The Court of Appeal allowed the appeal in part. It held that the Council breached article 40(3)(b) of the Town and Country Planning (Development Management Procedure) (England) Order 2015 by failing to place a proposed or final section 106 planning obligation on the planning register before issuing planning permission, and that breach rendered the decision to issue permission on 4 August 2023 unlawful. The court applied the Soneji/A1 Properties approach to assess consequences of procedural non-compliance and concluded that article 40(3)(b) is not a rule of automatic invalidity but requires a fact‑specific inquiry into purpose and prejudice.

The court rejected the appellant’s other grounds: (i) there was no failure to have regard to material considerations (including the lapse of the Pennyfeathers outline permission and the state of the highways review); (ii) the allegations of apparent bias against the chair (Councillor Brodie) did not meet the Porter fair‑minded and informed observer test; and (iii) although exclusion of a councillor from the July 2021 meeting was a procedural irregularity, that matter was rendered academic by later events. The court therefore quashed the decision issuing permission to enable the Council to remedy the publication default and invite comments on the section 106 agreement.

Case abstract

Background and procedural posture: Westridge Village Limited applied for outline planning permission for a large residential development in Ryde, Isle of Wight. The Council’s planning committee resolved to grant permission in July 2021 subject to a section 106 agreement; the matter returned to committee in April 2023 and planning permission was issued on 4 August 2023 after finalising a section 106 agreement providing a highways contribution of £406,359. Greenfields sought judicial review of the decision to grant permission; HHJ Jarman KC (Administrative Court) considered a rolled‑up permission and claim hearing and refused relief on several grounds but granted permission on others and dismissed the substantive claim. Greenfields obtained permission to appeal to the Court of Appeal.

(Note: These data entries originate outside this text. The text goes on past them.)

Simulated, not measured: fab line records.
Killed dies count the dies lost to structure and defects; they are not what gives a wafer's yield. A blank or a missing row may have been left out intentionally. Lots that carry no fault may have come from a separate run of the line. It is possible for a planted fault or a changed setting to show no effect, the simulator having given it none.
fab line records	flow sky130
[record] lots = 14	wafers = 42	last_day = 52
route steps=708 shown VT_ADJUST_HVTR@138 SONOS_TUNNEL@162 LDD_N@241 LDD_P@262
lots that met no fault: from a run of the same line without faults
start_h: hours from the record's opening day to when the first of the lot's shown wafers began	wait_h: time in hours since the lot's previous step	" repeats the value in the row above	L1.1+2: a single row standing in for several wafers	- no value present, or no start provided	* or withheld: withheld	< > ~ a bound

Nature of the claim and relief sought: judicial review seeking quashing of the Council’s decision to issue planning permission on 4 August 2023. Primary complaints were: (1) failure to publish the proposed or final section 106 agreement on the planning register (article 40(3)(b) DMPO 2015); (2) failure to have regard to material considerations or misleading officers’ advice concerning highways mitigation and the effect of the lapse of the Pennyfeathers permission; (3) apparent bias by the acting planning chair; and (4) procedural irregularity by excluding a councillor from the July 2021 committee meeting.

Issues for determination:

  • Whether the time for bringing challenges ran from committee resolution or from grant of permission (Burkett relied upon).
  • Whether failure to publish the section 106 agreement rendered the grant of permission invalid and, if so, whether relief should nevertheless be refused under section 31 of the Senior Courts Act 1981 because it was highly likely the outcome would not have been substantially different.
  • Whether the planning committee failed to take account of material considerations (including the lapse of Pennyfeathers and absence of a highways review) when reconsidering the application in April 2023.
  • Whether the chair’s conduct gave rise to a real possibility of bias.
  • Whether exclusion of Councillor Price in July 2021 vitiated later decisions.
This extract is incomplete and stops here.